These are the key concepts you need to understand to accurately answer the question.

Understanding Linear Strain
Linear strain is a measure of deformation representing the elongation of a material when subjected to an external load. To calculate linear strain, we use the formula: \( \text{Strain} = \frac{\Delta L}{L} \), where \( \Delta L \) is the change in length and \( L \) is the original length of the material. It essentially describes how much a material stretches when a force is applied.
In this exercise, a copper wire experiences a linear strain due to the weight suspended from it. By understanding linear strain, students can predict how materials behave under different loads. Materials with a large linear strain tend to be more ductile, while those with smaller strain values are often more brittle.
The Significance of Cross-Sectional Area
Cross-sectional area plays a critical role in determining how a material responds to a force. It is the area of the cross-section of a cable or wire, usually perpendicular to its length, and is denoted by \( A \). The formula for the cross-sectional area of a circular wire with diameter \( d \) is \( A = \pi \left(\frac{d}{2}\right)^2 \).

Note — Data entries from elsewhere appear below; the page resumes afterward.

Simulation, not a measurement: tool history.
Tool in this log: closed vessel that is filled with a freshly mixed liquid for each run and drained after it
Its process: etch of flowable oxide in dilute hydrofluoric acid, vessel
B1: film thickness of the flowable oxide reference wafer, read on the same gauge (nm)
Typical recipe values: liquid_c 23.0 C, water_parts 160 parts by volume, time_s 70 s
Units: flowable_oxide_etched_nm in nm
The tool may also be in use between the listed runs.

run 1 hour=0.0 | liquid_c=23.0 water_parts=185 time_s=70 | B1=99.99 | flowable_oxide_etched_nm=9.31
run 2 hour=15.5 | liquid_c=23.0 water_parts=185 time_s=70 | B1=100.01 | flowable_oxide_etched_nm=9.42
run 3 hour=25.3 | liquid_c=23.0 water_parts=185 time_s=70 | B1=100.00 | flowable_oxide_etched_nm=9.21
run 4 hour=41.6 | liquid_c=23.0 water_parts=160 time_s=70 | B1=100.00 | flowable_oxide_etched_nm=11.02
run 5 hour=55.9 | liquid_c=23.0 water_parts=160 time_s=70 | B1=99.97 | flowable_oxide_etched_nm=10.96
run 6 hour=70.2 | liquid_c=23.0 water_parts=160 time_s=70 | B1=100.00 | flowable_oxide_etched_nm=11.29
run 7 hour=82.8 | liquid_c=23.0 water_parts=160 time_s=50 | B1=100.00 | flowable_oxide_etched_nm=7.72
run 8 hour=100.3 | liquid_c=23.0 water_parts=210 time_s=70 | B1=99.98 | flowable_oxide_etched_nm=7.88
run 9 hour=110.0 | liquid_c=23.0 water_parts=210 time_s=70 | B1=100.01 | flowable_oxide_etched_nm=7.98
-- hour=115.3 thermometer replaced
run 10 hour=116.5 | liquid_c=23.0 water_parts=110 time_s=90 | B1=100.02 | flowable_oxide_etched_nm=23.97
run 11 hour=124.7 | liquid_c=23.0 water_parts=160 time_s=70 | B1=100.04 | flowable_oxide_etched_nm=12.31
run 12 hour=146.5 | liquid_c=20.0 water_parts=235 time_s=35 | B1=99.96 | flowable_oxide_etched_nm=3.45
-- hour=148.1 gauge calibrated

When the diameter of the wire is doubled, as in this problem, the cross-sectional area increases by a factor of four. An increased cross-sectional area means the wire can support more stress without elongating as much, hence reducing the extension produced under the same load. In essence, a thicker wire can carry more load and undergo less deformation due to the increased area resisting the applied force.
Exploring the Stress-Strain Relationship
The stress-strain relationship is fundamental to understanding how materials deform under stress. It is often described by the formula \( \frac{F}{A} = E \times \frac{\Delta L}{L} \), where \( F \) is the external force applied, \( A \) is the cross-sectional area, \( E \) is Young's modulus, \( \Delta L \) is the extension, and \( L \) is the original length. Young's modulus \( E \) is a constant that indicates the stiffness of a material.
In this particular exercise, the relationship is assessed by altering the diameter of the wire, which inherently changes the cross-sectional area and hence the stress and strain. An increase in the wire's diameter quadruples the area, lowering the stress and effectively reducing the strain (extension) for the same force. Thus, understanding this relationship helps in designing materials and structures that withstand forces without failing.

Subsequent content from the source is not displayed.